HI GUYS. It's me. How are you today? Good? Well, that's about to change, because you're about to watch this commercial right here:
If you're unable or unwilling to watch this Citi ad, let me recap it for you. A woman breaks up with a man because he is boring (she says boring a couple times for emphasis) so he goes on a spending spree of... rewards points? That he uses to go to a museum? And see an Alicia Keys concert? And take a cooking class? The whole thing ends when Alicia Keys gives him a flirty once over. ("Uh, what the HELL, Alicia?" - Swizz Beatz, probably!)
I mean, obviously nobody really breaks up this way because we aren't sociopaths*, and clearly you would never really dump a dude who uses his credit card reward points to take a cooking class. You just don't let a man like that go.
But, it was particularly resonant for me, because I just got into an argument with my throuple (my two friends with whom I am unnaturally close) about how honest to be when you're giving somebody the brush off.
Personally, I would rather someone lie to me and tell me I am amazing and sexually desirable even if they don't feel that this is so. See how I phrased that sentence so I didn't even have to TYPE that someone might not like me? Clearly I have a bit of an issue here.
Perhaps this is why I have a tendency to get into trouble with breakups and casual relationshippal no-thank-yous. I have, on multiple occasions, made out with somebody as a way to end a date. I think of it as punctuation, a kind of "And now I can go home," but I do see in retrospect how it could be confusing.

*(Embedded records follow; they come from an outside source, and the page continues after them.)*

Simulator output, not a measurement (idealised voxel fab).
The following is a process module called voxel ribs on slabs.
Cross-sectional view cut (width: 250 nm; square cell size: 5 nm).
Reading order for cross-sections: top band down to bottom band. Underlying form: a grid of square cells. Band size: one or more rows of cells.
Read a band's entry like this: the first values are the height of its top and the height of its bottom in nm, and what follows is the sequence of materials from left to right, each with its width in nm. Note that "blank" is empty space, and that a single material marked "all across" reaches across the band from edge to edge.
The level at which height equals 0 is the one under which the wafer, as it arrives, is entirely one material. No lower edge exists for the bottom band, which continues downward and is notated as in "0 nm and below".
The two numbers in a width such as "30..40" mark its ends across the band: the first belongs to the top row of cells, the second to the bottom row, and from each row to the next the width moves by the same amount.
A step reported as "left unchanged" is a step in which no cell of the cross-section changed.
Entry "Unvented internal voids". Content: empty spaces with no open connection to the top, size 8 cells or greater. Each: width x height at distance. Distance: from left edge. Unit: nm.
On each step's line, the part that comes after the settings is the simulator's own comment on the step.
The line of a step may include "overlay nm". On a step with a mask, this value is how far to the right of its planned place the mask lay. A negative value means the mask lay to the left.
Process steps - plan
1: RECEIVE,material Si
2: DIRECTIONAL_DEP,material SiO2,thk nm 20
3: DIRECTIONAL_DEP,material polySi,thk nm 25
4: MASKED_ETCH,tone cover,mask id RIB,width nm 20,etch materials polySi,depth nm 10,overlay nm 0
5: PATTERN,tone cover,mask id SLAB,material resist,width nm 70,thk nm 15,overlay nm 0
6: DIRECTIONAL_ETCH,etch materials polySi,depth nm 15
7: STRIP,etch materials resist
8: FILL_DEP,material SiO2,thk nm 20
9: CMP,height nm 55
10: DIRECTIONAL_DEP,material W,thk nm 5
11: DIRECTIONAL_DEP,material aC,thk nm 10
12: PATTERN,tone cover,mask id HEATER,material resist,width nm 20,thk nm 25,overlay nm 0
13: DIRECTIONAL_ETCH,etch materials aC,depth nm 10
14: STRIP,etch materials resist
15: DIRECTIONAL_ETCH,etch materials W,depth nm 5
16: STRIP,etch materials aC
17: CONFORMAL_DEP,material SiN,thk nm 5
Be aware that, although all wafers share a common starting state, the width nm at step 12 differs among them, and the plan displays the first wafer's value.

I have definitely gone out with people before where I thought, "Well, that was fun. I hope I see that person again" only to have him or her call me again never. This is when I will invent an elaborate scenario in which he or she desperately want to call me but are in some kind of round-the-world hot air balloon race or is dead. People who don't want to see you nude: They're wherever you can imagineer them to be!
But, I don't just do the humane thing and tell a lie that we both know is a lie. I may not be able to commit to a human being but man, you should see me with an emotional charade. We all know that "food poisoning" is code for, "I hate you and I never want to see you again," so if somebody's like, "I had a great time. What are you doing Wednesday?" I am like, "Going out with you!" Then Tuesday I have a meeting or something, because I'm a monster.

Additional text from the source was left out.